The government of Laos has put the Savan Vegas casino up for sale, but prospective buyers might wish to inquire about the fate of the previous owners.
On Monday, the Government of the Lao People’s Democratic Republic announced that it was issuing a solicitation of interest inviting companies to bid on the rights to own and operate the Savan Hotel and Entertainment Complex in Savannakhet province, on the country’s border with Thailand. The sale is being conducted by San Marco Capital Partners LLC.
The winning bidder will receive a 50-year concession to operate the complex, as well as the exclusive right to operate full-service casinos with gaming tables in Savannakhet, Khammouane and Bolikhamsay Lao provinces during the 50-year period.
Svaan Vegas features just under 100 gaming tables along with an “extensive” selection of electronic table games and slot machines. The property also features a hotel with 476 rooms and a variety of non-gaming amenities.
The property is currently controlled by Savan Vegas Lao Limited; a state-owned entity. The government seized control of the property from its owners, Macau-based Sanum Investments, in November 2012, claiming that Sanum owed $23m in back taxes and penalties. Sanum had previously lost a slots hall near the Laotian capital of Vientiane under similar circumstances.
An irate Sanum filed a protest with the World Bank’s International Centre for the Settlement of Investment Disputes. In 2013, the World Bank ordered Laos to get its grubby mitts off Sanum’s 80% stake in Savan Vegas. But Laos filed an arbitration action against Sanum the following year, claiming that Sanum had breached the terms of its deed of settlement.
In June 2015, the Marianas Variety newspaper reported that the Laotian government was pursuing an ongoing criminal and tax investigation of Sanum’s Saipan-based parent company Bridge Capital over dealings prior to the government takeover. Specifically, Laos accused Bridge Capital co-owner John Baldwin of making $300k worth of bribes to Laotian officials in order to fend off tax audits of the casino.

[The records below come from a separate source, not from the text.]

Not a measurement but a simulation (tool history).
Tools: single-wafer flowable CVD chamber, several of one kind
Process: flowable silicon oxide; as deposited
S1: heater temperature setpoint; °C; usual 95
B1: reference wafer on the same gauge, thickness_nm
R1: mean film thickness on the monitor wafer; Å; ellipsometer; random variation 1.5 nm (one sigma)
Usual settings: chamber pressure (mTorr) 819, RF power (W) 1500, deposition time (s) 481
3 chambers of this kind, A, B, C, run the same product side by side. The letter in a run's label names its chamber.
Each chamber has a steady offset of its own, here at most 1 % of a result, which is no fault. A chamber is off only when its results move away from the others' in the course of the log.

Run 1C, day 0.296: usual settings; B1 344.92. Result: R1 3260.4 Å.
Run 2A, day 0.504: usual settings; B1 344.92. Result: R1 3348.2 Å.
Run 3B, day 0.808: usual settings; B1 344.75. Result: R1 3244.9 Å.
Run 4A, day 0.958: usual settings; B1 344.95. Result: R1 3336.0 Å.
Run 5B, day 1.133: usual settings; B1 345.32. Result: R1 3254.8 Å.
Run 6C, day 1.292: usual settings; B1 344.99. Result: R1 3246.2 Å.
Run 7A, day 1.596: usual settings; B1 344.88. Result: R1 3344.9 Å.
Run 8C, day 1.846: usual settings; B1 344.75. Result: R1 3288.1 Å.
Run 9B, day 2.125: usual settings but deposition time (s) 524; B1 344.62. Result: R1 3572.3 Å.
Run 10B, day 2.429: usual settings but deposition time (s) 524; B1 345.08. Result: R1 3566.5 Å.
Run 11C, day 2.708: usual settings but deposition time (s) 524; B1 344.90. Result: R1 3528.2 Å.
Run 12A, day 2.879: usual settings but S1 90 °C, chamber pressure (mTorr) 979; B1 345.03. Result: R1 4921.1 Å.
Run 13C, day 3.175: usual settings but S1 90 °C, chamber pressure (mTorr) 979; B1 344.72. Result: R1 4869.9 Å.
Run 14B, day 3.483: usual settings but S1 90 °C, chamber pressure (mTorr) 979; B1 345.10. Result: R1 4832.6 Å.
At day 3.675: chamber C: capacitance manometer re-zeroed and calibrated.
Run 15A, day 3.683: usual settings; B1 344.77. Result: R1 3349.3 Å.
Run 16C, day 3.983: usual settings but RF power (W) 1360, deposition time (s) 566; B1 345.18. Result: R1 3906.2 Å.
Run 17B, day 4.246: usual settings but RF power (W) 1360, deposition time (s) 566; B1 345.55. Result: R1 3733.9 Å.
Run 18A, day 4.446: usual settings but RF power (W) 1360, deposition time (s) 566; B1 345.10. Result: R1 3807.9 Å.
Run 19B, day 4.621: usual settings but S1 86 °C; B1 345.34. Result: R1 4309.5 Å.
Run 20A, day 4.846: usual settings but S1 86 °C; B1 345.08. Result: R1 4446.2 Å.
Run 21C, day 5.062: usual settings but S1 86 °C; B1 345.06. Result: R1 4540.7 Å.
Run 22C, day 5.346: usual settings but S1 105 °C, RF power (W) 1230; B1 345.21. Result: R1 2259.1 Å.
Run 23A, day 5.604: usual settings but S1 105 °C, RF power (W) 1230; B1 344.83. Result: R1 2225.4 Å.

Bridge Capital responded to these claims by calling the Laotian government “a communist regime that ranks among the most corrupt in the whole world and one of the lowest in enforcement of the rule of law, individual rights, and the protection of investors.’ Bridge Capital has further claimed that it “does not own Sanum or its parent company and does not do business in Laos. It is being dragged into this as a way of harassing its owners and executives who are also associated with Sanum.”